Breaking traditionKelly Garciaon October 25, 2022 at 3:31 pm

In a scene from the documentary Punch 9 for Harold Washington, former Alderman Ed Vrdolyak takes the podium during a city council meeting after the late Mayor Harold Washington abruptly walked out. Vrdolyak, over the wishes of Washington’s supporters shouting from the chambers, begins assigning chairpersons to the various committees of the council—breaking the long-standing tradition of the mayor doing so. 

Among the grantees were many of Vrdolyak’s own allies on the council, including (the recently indicted) Ed Burke, who was handed the powerful finance committee, Frank Stemberk, who was given rules, and Patrick O’Connor, who got education. Asked by reporters about the new committee chairs, Washington insisted that anything that happened after he quickly adjourned the meeting  “had no standing in law.” 

Except it did. 

As president pro tem, Vrdoylak was able to continue the meeting in the absence of the mayor. He pushed  the council to approve the committee chairs under Rule 36 of the City Council rules of order. But Vrdolyak wasn’t solely driven by his long-neglected duty as an alderperson. 

Along with other white aldermen, Vrdolyak was threatened by a growing Black political force triggered by the election of the first Black mayor of Chicago. Those contentious 1983 City Council meetings would define Washington’s first year in office in what later became known as the “Council Wars.” Ultimately, the mayor got enough votes in the council, thanks to the 1986 special election which brought in a wave of fresh Latino aldermen including Chuy Garcia and Luis Gutierrez, to allow him to pick his own committee chairs as is tradition. 

There was never again an attempt by the council to appoint their own committee chairs independent of the mayor—that is, until recently.  

Last month, 47th Ward alderperson Matt Martin, a young, Black, progressive who serves as vice-chair of the ethics committee, introduced a resolution appointing himself chairperson, a post left vacant by the retirement of longtime 43rd Ward alderperson Michele Smith. 

It was a bold move despite the increasingly independent shift in the council—and one that clearly made some people upset. 

“There’s a process by which we [pick committee chairs] and the process is the mayor makes the final picks,” Mayor Lori Lightfoot told a flurry of reporters during a press conference after last month’s City Council meeting. “I don’t see any reason to break from that long-standing precedent.” 

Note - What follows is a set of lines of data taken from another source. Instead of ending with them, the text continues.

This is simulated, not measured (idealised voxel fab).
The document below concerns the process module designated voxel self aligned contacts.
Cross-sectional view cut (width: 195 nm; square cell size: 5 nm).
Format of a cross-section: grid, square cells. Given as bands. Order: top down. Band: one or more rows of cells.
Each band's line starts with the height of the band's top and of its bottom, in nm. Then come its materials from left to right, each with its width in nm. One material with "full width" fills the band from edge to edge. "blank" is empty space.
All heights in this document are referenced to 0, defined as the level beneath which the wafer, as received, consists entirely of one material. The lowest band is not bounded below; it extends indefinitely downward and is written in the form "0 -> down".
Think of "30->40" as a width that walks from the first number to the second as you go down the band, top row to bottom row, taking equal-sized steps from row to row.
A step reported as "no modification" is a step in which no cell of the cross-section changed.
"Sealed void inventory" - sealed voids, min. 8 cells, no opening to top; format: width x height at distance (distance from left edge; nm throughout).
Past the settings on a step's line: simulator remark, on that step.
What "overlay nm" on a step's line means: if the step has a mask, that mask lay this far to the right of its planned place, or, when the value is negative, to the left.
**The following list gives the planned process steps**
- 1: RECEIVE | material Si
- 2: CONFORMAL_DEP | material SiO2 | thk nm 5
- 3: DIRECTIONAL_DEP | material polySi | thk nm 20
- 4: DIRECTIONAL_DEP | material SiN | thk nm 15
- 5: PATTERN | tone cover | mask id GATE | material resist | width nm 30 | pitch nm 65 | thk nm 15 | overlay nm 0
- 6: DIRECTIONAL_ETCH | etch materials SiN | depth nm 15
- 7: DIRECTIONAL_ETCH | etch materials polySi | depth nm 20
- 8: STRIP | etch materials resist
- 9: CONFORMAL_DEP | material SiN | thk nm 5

The ethics committee, which deals primarily with conflicts of interest (nothing the council is short of), was under the rules committee before Mayor Lightfoot made it a full committee at the start of her term. Since then, the committee has reviewed audits from the inspector general’s office, banned former alderpeople from lobbying the city council, and increased fines for ethics violations. 

In the City Council, legislation is introduced and approved by its respective committee before being sent to the full council for a final vote. But if legislation is unpopular or frowned upon by the mayor, it’s often sent to “die” in committee, or never be called to a vote. 

Legislation also grinds to a halt when committees lack leaders. Last month, alderpeople Michael Rodriguez (22nd) and Maria Hadden (49th) introduced an ordinance to propose that the process to release audit reports fall under the discretion of the inspector general instead of the mayor’s legal team, in response to the city slow-walking the release of a report on the botched smokestack implosion in Little Village in April 2020. 

When asked why his ordinance hasn’t been able to pass through committee, Rodriguez put it in simple terms: “There’s no chair.” 

Matt Martin 47th Ward Office

Martin says he’d be the first alderperson in recent history to ask the full council for approval to chair a committee. If selected, he vows to continue fighting for ethics reform. “The ethics committee, because it is ethics and government oversight, plays an indispensable role in ensuring that city departments are operating the ways that we would want them to,” he said. 

His appointment could also set a precedent for other City Council committees with vacancies, like the education committee which hasn’t had a chairperson since former alderperson Michael Scott Jr.’s resignation in early June. The education committee has been under fire for meeting only seven times in the past three years (mostly to make routine school board appointments). 

Fourth ward alderperson Sophia King, who is currently the vice-chair of the education committee, expressed support for Martin’s resolution. 

“In an ideal situation, there would be a conversation about [picking chairpersons],” said King, who is also running for mayor. “And then the City Council would indeed exert its power to make the final decision.”